Structure-aware diff for html and xml documents
Structure aware diff of XML and HTML documents.
The intended use is to concisely show the edits that have been made in a document, so that authors of html content can review their work.
What do we mean by “HTML Tree Diff”?
- HTML: The inputs to the diff function are HTML documents
- Tree: It considers the full XML tree structure of the inputs, not just text based changes.

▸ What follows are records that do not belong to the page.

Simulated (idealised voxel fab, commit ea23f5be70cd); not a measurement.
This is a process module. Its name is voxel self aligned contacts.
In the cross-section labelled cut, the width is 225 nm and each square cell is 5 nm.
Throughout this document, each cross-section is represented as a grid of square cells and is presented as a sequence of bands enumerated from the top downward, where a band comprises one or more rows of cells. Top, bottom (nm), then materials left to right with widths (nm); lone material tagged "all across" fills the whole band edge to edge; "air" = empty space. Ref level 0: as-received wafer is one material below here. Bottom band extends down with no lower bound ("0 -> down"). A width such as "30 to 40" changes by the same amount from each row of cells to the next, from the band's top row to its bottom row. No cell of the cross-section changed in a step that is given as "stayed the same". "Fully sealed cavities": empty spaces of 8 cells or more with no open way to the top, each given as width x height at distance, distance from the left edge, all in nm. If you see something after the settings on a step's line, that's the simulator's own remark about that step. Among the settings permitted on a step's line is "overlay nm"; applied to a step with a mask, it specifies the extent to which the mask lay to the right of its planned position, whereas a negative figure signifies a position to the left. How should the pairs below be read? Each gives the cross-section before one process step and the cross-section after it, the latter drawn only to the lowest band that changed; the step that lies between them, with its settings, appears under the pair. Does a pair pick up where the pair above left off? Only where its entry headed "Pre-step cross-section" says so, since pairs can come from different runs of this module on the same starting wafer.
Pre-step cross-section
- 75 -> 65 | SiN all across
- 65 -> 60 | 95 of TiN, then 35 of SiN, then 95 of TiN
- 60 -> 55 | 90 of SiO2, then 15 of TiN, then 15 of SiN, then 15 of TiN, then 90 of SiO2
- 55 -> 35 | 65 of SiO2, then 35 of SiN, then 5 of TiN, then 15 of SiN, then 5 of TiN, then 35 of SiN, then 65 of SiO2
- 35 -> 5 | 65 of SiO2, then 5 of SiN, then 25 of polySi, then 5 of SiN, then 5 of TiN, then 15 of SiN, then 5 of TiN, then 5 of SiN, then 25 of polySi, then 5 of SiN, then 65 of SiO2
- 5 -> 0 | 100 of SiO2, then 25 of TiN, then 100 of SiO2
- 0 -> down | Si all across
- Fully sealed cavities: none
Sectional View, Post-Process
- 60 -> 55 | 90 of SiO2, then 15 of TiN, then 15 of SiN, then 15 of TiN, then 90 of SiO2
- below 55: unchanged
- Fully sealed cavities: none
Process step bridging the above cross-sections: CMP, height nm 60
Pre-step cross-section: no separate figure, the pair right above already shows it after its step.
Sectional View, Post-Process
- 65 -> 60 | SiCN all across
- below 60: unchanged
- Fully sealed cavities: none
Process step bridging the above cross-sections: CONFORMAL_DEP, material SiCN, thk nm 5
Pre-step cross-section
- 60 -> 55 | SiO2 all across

- Diff: The output is human-readable HTML, using <ins> and <del> tags to show the changes.
Command line interface
You can execute htmltreediff.cli directly as a python module, passing it html files to diff:
$ python -m htmltreediff.cli one.html two.html <h1> <del> one </del> <ins> two </ins> </h1>
You can also use htmltreediff from within a python program as a library.
For HTML Changes:
>>> from htmltreediff import diff >>> print diff('<h1>...one...</h1>', '<h1>...two...</h1>', pretty=True) <h1> ... <del> one </del> <ins> two </ins> ... </h1>
And also for text-only changes:
>>> print diff( ... 'The quick brown fox jumps over the lazy dog.', ... 'The very quick brown foxes jump over the dog.', ... html=False, ... ) The <ins>very </ins>quick brown <del>fox jumps</del><ins>foxes jump</ins> over the<del> lazy</del> dog.
Running the unit tests
The unit test suite requires the packages nose and coverage to run. Just run the run_tests.sh script, and all the tests will run, with code coverage. Code coverage should always be at 100%.